Speaker 4:Good question. So it goes back to kind of how I started off answering the previous question, where, at the end of the day, the software company can monetize and support, bring a lot of value to their merchants by fully embedding the AR and AP use cases within their overall platform right. So we make it easy for that software platform to first, like Joe said, be very aware of. Not only can they monetize money in but they also can monetize money out. So it's driving a revenue stream, right. But furthermore, how do we drive more ROI to not only the software platform but to their merchant, right? Our belief is, if we do both, that merchant is going to want to live and pay for that embedded AP automation within the SaaS platform but at the same time use those embedded payment rails that we've done, support the software platform with, instead of having to go on to a third party to manage their spend or to manage their accounts payable right, which many cases these are thousands, sometimes tens of thousands, of payments that are happening on a monthly basis across either a set of merchants or definitely across a portfolio within a SaaS platform.

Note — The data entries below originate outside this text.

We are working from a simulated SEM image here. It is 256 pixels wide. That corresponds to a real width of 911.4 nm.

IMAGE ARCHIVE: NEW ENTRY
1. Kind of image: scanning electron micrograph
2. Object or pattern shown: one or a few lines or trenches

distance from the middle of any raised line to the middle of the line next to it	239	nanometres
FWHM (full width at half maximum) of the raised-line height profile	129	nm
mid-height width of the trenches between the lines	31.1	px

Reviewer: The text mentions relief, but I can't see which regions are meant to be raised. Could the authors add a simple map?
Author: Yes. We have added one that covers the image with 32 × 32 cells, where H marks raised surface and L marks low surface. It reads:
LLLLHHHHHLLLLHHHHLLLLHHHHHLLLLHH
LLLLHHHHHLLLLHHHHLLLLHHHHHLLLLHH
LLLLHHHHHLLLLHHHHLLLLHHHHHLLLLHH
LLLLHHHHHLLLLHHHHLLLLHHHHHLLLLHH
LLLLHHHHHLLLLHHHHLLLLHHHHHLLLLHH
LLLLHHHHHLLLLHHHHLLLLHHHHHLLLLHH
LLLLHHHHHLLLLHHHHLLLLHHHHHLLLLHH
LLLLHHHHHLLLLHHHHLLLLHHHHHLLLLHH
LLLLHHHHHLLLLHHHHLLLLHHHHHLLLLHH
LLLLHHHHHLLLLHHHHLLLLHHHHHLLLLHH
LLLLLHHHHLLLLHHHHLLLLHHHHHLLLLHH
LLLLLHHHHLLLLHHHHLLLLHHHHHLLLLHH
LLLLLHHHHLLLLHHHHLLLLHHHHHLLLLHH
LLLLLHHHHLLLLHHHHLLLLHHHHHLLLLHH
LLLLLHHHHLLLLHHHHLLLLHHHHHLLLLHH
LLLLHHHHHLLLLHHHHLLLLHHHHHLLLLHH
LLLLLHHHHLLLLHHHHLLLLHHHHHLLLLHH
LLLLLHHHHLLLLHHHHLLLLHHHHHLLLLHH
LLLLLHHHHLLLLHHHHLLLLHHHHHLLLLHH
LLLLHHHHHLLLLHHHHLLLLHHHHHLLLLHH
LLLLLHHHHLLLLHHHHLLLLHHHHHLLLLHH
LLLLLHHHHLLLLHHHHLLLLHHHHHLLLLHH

Speaker 4:So kind of final approach, kind of from a developer standpoint, what we've done is taken that Barbara approach that we talked about in our last session, right where we've got these very rich APIs that make it easy for our developer friends at the software level to pick and choose what they want how they want to onboard those vendors, how they want to create those bills with that platform, how they want to issue those payout requests and tell us if it's a managed payable, if it's a virtual card that they want to issue on demand and so forth.
Speaker 4:Other than the bar bill, we have these no-code tools where they could stand up in a better experience, where the vendor can select how they would prefer to get paid right. So often our partners will already have their entire API automation experience. They'll have a vendor portal, but they don't want to handle any of the sense of information that's being transmitted. That's what we'll secure and host, which is quite our big differentiator in the market right, that combination of money in and money out capabilities, which is very hard to stitch. But given our past experiences and past lives, we've been very fortunate to have a team that understands that big problem that we're trying to solve.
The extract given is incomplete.